RJP Maine is excited to announce that we have successfully acquired funding allowing us to hire our first fulltime Knox County Coordinator. We have high hopes that this is just the beginning to a greater presence in all four of our main geographical areas: Waldo, Knox, Lincoln, and Sagadahoc Counties. This is huge news for us and we can’t be happier to announce the arrival of Erica Buswell. Erica came to Maine in 2004, chasing visions of Winslow Homer’s winter ocean. She landed in Belfast, where what was intended to be a temporary gig at the Belfast Co-op blossomed into 16 years of work in the Maine food system, including 10 years of service at Maine Farmland Trust. She’s excited to bring a mixed skillset in collaborative leadership, facilitation, program development, and data analysis to support the work of RJP Maine. A Montana girl at heart, Erica originally came out east to attend the College of the Holy Cross, where she discovered a passion for social justice and community development. She feels fortunate to care for a small, off-grid homestead in Searsport, where she and her husband, Scott, are cultivating abundant food and joy.
Get To Know Erica
by RJP Maine Knox County Volunteer, By Molly Mulhern
“We’ve forgotten how to be in community,” states Erica Buswell as we near the end of our zoom interview. She was reflecting on the retraining that she sees us all going through as we relearn what has always been a primal instinct- “taking care of each another.” Wise words from RJP Maine’s newest team member, who started with the organization the week after Thanksgiving.

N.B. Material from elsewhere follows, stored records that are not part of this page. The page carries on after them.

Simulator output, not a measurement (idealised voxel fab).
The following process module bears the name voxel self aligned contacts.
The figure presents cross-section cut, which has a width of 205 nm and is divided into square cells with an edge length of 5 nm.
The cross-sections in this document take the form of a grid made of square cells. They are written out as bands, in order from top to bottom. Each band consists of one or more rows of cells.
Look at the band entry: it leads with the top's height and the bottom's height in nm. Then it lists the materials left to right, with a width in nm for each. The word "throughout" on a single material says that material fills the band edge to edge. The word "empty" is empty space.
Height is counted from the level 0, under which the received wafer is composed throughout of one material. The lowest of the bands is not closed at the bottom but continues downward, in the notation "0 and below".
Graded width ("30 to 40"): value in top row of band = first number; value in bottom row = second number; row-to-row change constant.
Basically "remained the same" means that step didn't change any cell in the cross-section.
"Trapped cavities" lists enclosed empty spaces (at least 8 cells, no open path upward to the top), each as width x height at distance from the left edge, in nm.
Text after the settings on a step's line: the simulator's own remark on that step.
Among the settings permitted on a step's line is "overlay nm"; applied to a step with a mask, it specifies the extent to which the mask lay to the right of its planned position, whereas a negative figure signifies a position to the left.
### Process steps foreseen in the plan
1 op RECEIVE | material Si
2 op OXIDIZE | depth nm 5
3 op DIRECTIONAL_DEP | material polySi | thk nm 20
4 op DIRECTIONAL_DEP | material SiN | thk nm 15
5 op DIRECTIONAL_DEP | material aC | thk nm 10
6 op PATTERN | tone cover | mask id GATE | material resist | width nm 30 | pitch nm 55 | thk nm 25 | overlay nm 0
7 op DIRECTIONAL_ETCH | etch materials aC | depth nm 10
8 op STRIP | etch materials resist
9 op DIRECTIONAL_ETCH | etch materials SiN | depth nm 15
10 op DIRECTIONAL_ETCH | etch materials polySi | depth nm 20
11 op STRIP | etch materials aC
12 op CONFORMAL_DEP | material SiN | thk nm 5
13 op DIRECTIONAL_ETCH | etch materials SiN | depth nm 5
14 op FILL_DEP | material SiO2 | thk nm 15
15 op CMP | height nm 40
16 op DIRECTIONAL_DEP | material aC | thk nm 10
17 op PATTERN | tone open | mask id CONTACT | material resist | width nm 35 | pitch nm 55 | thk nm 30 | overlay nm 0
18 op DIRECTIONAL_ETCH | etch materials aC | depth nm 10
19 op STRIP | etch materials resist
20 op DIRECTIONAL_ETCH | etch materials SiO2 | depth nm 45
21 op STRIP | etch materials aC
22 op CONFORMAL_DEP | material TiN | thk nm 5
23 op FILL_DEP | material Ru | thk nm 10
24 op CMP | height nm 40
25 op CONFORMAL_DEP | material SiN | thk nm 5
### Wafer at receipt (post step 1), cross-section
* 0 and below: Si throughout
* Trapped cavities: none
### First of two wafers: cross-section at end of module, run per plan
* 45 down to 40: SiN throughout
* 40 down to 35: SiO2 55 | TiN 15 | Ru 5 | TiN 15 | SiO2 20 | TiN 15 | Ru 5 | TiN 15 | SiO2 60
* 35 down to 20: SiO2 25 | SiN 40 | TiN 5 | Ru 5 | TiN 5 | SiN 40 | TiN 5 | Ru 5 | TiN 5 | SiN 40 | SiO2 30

Erica’s official title is Knox County Community Justice Coordinator, a new position designed to weave together RJP Maine’s work in prevention, intervention, diversion, and reentry in one geographic support location- Knox County. Erica comes to RJP Maine most recently from Maine Farmland Trust, where she was VP of Programs. Working in the areas of food sovereignty is not such a far leap to the work she hopes to do for RJP Maine; both are united by a thread and strong belief in the power of communities and their individuals to creatively work out “what will be best for them.”Erica’s beliefs have been informed and influenced by several years as a volunteer for Wabanaki Reach, her formal education in Religious Studies (“Liberation Theology”), studies in Zen Buddhism, years living off the grid, much literary exploration, as well as training as a facilitator. When I spoke with her in her Searsport office, she recounted how last spring she felt a need to take some time without paid work to explore how she could best bring her gifts and passions to her community. Her months of reflection included reading, gardening, obtaining a certificate in data analysis, and deep listening. What emerged was a notion that her next career chapter would involve restoration. She wanted to find work that would strengthen community, create transformation through relationship building and thus bring about deep impact. And as she was coming to these understandings, RJP Maine began its search for the Community Justice Coordinator. This new position and her interests aligned perfectly; social justice has always been a strong thread in her interests. Erica remarked, “It feels good to get back to some roots.”
Erica credits Winslow Homer, or rather his art, on the walls of the Worcester Art Museum (home of Holy Cross, where she attended college) with instilling a curiosity about seeing and living in Maine. As she wound down a cross country road trip Erica asked herself, “the winter ocean, I wonder what that looks like?” and she headed East to find out. With her home off the grid in Searsport, and a new office eventually in Rockland, we hope Erica will have many happy opportunities to ponder that ocean, in all its seasons.